NEW YORK—“I was angry, I was depressed. I didn’t want to call anybody. I didn’t know who to call or what to do. I just buried myself in my studio for like a week, and I wrote poetry and I did art,” recalled Loren Ellis, as she sat in her Upper West Side gallery nearly 10 years after the tragic events of Sept. 11, 2001.
Ellis founded a nonprofit organization called Art for Healing NYC. One of the organization’s projects has been to compile art created by New Yorkers from all five boroughs, all walks of life, and all skill levels into an intimate little package—a book called “9.11…NYC…The Days After.”
One piece that struck Ellis as particularly powerful, and which is featured as a photograph in the book, is a bronze sculpture by Meredith Bergmann from Manhattan.
A woman stands nude, her hands held up in front of her face, her eyes closed—an airplane penetrates each of her hands.
The images range from a woodcut print of a rescue dog, to a photograph of tourists wearing masks that protect their lungs from the harmful dust, to a still shot from a film showing a Native American in front of the burning buildings.
Sarah Yuster of Staten Island painted a portrait of a firefighter. It was inspired by the words of her brother, who survived the attack on 2 World Trade Center.
“The firefighters kept everyone calm, guiding and assuring us that we would be fine. I tried to remember the face of each one as he passed us going up; they had to know they might never come down, even if you couldn’t see it in their eyes. … I felt that someone should look at their faces because it might be the last time anyone did,” he told her.
Yuster chose battalion chief Ed Ellison because “he is seasoned, intelligent, and has a face that reflects experience and pathos.”
Staten Island has a proportionately high number of firefighters among its inhabitants, losing 80 first responders in the calamity. Yuster remembers the bagpipe funeral airs that played a constant soundtrack in her neighborhood for nearly a year.
While the buildings were “newly smoldering” says Yuster, she received requests en masse for reproductions of her landscape painting from 1985, “Victory Blvd. At Dawn.” The scene captures a happier time; looking out from the Staten Island vantage point onto a peaceful, quiet dawn and the twin towers standing tall on the horizon.
Her most recent work, “Staten Island, September,” will be on display at The National Lighthouse Museum on Staten Island in a multimedia exhibit commemorating the 10th anniversary of 9/11 Sept. 10 and 11, and Sept. 17 and 18.

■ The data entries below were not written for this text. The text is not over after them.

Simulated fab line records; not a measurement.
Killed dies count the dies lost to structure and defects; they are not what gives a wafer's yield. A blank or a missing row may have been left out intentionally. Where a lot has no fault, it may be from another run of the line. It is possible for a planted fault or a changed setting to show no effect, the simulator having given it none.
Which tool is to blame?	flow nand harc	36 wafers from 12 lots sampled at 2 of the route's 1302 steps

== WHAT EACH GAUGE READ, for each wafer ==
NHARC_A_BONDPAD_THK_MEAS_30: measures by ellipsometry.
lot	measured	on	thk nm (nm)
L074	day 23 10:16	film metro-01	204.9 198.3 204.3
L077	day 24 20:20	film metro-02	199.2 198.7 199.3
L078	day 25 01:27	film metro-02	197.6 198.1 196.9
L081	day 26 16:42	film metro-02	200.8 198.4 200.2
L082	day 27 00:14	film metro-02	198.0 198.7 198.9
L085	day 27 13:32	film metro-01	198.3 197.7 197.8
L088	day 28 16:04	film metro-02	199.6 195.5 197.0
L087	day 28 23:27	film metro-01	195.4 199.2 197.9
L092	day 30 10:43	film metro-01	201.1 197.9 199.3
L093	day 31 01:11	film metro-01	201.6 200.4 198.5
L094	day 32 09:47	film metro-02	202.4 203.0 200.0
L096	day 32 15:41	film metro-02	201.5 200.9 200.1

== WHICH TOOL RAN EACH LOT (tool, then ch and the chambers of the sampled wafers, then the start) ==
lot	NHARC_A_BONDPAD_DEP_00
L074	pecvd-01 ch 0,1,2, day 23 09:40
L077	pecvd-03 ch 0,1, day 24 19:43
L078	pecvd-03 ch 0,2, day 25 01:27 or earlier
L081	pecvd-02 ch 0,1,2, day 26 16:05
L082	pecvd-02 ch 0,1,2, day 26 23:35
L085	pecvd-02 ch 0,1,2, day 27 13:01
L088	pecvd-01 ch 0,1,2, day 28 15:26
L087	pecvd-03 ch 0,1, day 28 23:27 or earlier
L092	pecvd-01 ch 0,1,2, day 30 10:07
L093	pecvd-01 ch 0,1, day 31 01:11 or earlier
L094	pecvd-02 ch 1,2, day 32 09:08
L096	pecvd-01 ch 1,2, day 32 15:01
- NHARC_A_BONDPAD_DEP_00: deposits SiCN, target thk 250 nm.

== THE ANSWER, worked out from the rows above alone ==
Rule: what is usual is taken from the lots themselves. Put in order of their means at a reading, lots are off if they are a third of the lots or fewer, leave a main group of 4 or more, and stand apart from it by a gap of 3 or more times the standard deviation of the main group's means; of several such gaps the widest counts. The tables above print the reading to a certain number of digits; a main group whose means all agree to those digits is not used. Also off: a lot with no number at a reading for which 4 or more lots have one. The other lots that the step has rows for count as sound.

It shows the blue towers of light that beam up from the World Trade Center site as a tribute each year on the anniversary 9/11. In the foreground is the Postcards Memorial on the shore of Staten Island, which pays tribute to the hundreds of men and women who never returned to the borough.
The bagpipes that haunted Yuster’s days also reached the home of her fellow islander, poet Marguerite Rivas, who will curate the exhibit at the Light House Museum. She lived near a church at the time and would hear the pipers tuning their instruments to “Amazing Grace” as she wrote in her poem Witness.
“Amazing Grace bagpipes make everyone wince.
Empty firefighters’ helmets are placed
beside the Easter candle,
and borrowed coffins, flag-draped,
are borne upon brave shoulders.”
A poet’s tale
Rivas pointed to the “omnipresent skyline” on Aug. 22 from the esplanade along Staten Island’s shore. New structures now rise from the gaping holes left by the fall of the twin towers.
She cited the poet Ezra Pound, saying her role as a poet is to “tell the tale” of her “tribe.”
Rivas describes in her work the sorrow of the islanders who returned on the ferry from the wreckage, who watched the destruction from the shoreline, and who “carried upon their shoulders the yoke of a pulverized city: ash made of concrete, paper, and life.”
“I don’t remember writing much of anything right after 9/11 except for an e-mail to my best friend,” said Rivas. “She kept my e-mail for me, and sent it back to me when I recovered a bit, because that was basically all I wrote then.”
Her poem “Witness” was born of this exchange.
Rivas wrote another poem, “Aquehonga Night Chant,” on the ferry, surrounded by mourners returning from a firefighter’s funeral.
She attended a reading of “Aquehonga Night Chant” and saw the reader choke on the words, heard sobs from the audience, and shed tears herself. Rivas felt the power of her words that night.
John Coburn of Toronto, Canada, did not tell the story of his “tribe” when he came to the city amid its hardship, but he had always had a love for New York City and depicted in his drawings a sorrow that crossed all geographical boundaries.
John Coburn began drawing New York City when he was a child. He had already published a book of Central Park drawings, and one of New York City hotels by the time the towers fell. Coburn says he “needed to do my own little journey there and feel the sadness in my own way.”
He slipped into the WTC site through a door left open on the periphery and began to draw.
Over the course of his time in the city, he drew rescue workers, chaplains, St. Paul’s Chapel at Trinity Church—symbols of hope and unity in suffering as well as vestiges of a past that lay in ruins.
“Usually sitting down to draw is a beautiful and inspiring thing to do. This was just full of sadness and confusion,” said Coburn in a phone interview.
Coburn’s studio burned down in 2006, and miraculously, the only surviving work was a portfolio of his 9/11 drawings.
Coburn printed 2,900 copies of his book, “Healing Hearts” to give to the families of those who perished on 9/11. He was able to do so for free with the help of many volunteers and donations. The mother of a 35-year-old firefighter who died at the WTC site told Coburn, “If your little book can help four people remember my son, George, I think it would be worthwhile sending the book out.”